T-Mobile USA iPhone users can start rejoicing this summer – at least a few of them can. T-Mobile will complete its planned conversion from GSM to HSPA+ on 2,500 of its cell sites this July, T-Mo CTO Neville Ray revealed at the NGNM conference on Thursday. The upgrade will put its mobile broadband network firmly in the PCS band in 7 percent of its network, which makes it compatible with all current versions of the iPhone.
That doesn’t mean T-Mobile will start selling the iPhone directly, but some of the million-plus current unlocked or hacked iPhones on T-Mo’s network may soon start seeing a “4G” icon popping up on their notification bars, as well as find their current slow-poke Edge speeds jump up to multiple megabits per second. Any customer coming off an AT&T contract with an unlocked iPhone 3GS, 4 or 4S will be able to buy a SIM card and hook into the HSPA+ network where the upgrade is complete.
In a blog post, T-Mobile revealed more details about its ambitious spectrum refarming plans, which requires sunsetting a large portion of its 2G capacity. It is changing out gear in 400 of its cell sites this month as an initial test before its engages in a large-scale conversion next month.

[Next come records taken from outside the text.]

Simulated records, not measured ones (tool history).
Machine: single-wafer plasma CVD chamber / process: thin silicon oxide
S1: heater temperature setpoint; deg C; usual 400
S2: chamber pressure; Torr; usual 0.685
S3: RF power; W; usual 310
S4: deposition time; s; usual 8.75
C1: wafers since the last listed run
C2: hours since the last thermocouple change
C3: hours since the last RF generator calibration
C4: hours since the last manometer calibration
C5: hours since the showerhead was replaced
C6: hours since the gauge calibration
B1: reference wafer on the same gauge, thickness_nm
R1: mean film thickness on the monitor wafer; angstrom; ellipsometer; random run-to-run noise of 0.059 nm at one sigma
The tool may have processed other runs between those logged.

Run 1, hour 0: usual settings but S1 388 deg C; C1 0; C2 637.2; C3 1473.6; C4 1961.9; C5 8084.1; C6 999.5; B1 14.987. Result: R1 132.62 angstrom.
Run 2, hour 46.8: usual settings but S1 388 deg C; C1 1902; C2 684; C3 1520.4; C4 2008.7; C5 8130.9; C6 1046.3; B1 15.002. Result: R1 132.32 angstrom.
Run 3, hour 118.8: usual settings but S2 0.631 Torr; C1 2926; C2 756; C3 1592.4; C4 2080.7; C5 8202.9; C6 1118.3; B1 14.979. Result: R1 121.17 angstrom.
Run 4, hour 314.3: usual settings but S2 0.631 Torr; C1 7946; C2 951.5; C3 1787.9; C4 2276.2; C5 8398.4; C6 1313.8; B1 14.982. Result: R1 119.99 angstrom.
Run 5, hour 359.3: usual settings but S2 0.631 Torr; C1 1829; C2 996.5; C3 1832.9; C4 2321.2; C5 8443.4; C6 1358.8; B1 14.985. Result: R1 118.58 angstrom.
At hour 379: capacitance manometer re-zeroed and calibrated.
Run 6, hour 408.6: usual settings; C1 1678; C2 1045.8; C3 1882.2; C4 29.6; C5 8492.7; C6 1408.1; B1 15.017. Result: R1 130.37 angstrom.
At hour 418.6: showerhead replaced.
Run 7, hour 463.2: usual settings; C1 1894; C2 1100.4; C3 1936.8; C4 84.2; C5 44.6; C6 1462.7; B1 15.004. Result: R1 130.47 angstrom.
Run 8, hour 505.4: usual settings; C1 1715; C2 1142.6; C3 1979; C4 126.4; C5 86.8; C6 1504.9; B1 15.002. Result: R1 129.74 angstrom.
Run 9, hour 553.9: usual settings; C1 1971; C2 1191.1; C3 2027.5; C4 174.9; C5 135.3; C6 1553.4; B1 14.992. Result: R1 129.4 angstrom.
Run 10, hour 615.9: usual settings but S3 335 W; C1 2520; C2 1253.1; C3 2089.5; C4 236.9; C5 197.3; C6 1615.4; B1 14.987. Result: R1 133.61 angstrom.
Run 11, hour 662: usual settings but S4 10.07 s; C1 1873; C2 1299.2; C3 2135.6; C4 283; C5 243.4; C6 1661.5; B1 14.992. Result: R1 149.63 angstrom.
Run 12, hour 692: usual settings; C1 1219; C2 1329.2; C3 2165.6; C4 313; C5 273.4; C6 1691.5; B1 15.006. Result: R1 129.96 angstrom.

Those 2,500 cell sites are only a fraction of T-Mobile’s 37,000-site network, so most of the country will have to wait before they can get mobile broadband at the PCS band. But T-Mobile will most likely target whole cities for the refarming, rather than upgrade a handful of sites in each market. So if you happen to leave in one of those select markets you may get close to uniform HSPA+ coverage. The first city on the list is most likely San Francisco, where T-Mobile has already tested the new network – not coincidentally during Apple’s World Wide Developer conference.
Apple won’t actually tap T-Mobile to be an iPhone retailer until all or most of its HSPA+ network is converted to PCS. That day could come as soon as this year or it may not come until well into 2013 right up to the point it launches its LTE network. My bet, though, is we’ll see a fully functioning and nationwide HSPA+ network on PCS long before we see LTE. T-Mobile needs to activate HSPA+ at PCS before it can start shutting down its current mobile broadband networks in the Advanced Wireless Services band, which is the spectrum that will host its LTE service.
The iPhone 4S can’t match T-Mobile’s theoretical 21 Mbps and 42 Mbps of T-Mobiles HSPA+ and dual-carrier networks, but it still has a substantial ceiling of 14.4 Mbps, providing an experience comparable to AT&T’s network and much faster than what Sprint and Verizon Wireless can currently offer on their CDMA networks.